After More Than a Year in Russian Detention, Evan Gershkovich Is Finally Released
After being wrongfully detained by Russian security forces for more than a year on bogus espionage charges, Wall Street Journal reporter Evan Gershkovich has been released following a massive prisoner swap, the Journal confirmed on Thursday.
The swap—which also reportedly includes two dozen prisoners total from six countries, including former US Marine Paul Whelan and Russian-American Radio Free Europe editor Alsu Kurmasheva—comes as a major win for the Biden administration and advocates of press freedoms. The WSJ in particular kept Gershkovich’s wrongful detention front and center in the media throughout his detention, reminding the world that journalism is not a crime. Among those efforts were the hashtag #IStandWithEvan and a front page dedicated to Gershkovich on the first anniversary of his detention. The page was largely blank with the headline, “His story should be here.”
In a statement, President Biden called the exchange “a feat of diplomacy,” adding, “Some of these women and men have been unjustly held for years. All have endured unimaginable suffering and uncertainty. Today, their agony is over.”
Gershkovich’s family, and the families of some the other American hostages, joined Biden at the White House on Thursday afternoon to celebrate the news. “This is a very good afternoon,” Biden told reporters. He added that he and the families who joined him in person had just spoken to the newly-released Americans by phone from the Oval Office. “I told them, ‘welcome almost home,'” Biden said.
Biden added that Russia released 16 prisoners as part of the deal—including four Americans, five Germans, and seven Russian citizens who were political prisoners—and that eight Russians being held in the West were also being released.
In March 2023, members of Russia’s Federal Security Service—the country’s intelligence agency, also known as the FSB—detained Gershkovich while he was on a reporting assignment in the city of Yekaterinburg, according to the Journal. Gershkovich, whose parents fled the Soviet Union in the 1970s, had full press credentials from Russia’s foreign ministry and had reported from Moscow for Agence France Press and the Moscow Times before joining the Journal in January 2022. His arrest marked the first time an American journalist has been held on such charges in Russia since the end of the Cold War.
Russian officials never publicly presented evidence of their espionage claims against Gershkovich. Nonetheless, a Russian court last month sentenced him to 16 years in a Russian penal colony following what American officials described as a sham trial.

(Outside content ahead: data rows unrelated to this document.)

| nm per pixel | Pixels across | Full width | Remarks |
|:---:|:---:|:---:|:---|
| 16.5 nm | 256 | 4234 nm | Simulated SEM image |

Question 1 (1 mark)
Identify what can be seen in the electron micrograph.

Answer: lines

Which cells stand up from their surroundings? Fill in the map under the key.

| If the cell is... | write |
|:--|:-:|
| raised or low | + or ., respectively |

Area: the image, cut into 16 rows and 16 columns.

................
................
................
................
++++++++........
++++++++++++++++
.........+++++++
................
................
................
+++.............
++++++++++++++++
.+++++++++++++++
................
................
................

The Journal‘s editor-in-chief, Emma Tucker, celebrated the news in a post on X, calling Gershkovich’s release “a day of great joy and relief for Evan, his family, WSJ colleagues, and all those who campaigned so hard for his release. It is also a great day for press freedom.”
Tucker and Almar Latour, publisher of the Wall Street Journal Publisher and CEO of Dow Jones, credited “broad advocacy for his release around the world” for Gershkovich’s freedom. Gershkovich’s mother, father, and sister also thanked supporters in a statement, writing, “it’s hard to describe what today feels like. We can’t wait to give him the biggest hug and see his sweet and brave smile up close.”
The Committee to Protect Journalists CEO Jodie Ginsberg said in a statement that Gershkovich and Kurmasheva had been “detained and sentenced on spurious charges intended to punish them for their journalism and stifle independent reporting.”
“Their reported release is welcome,” Ginsberg continued, “but it does not change the fact that Russia continues to suppress a free press.” There are still over a dozen other journalists detained by Russia, according to the CPJ’s tracker, and, as of last December, more than 300 journalists are imprisoned around the world.
The Wall Street Journal did not immediately respond to a request for comment.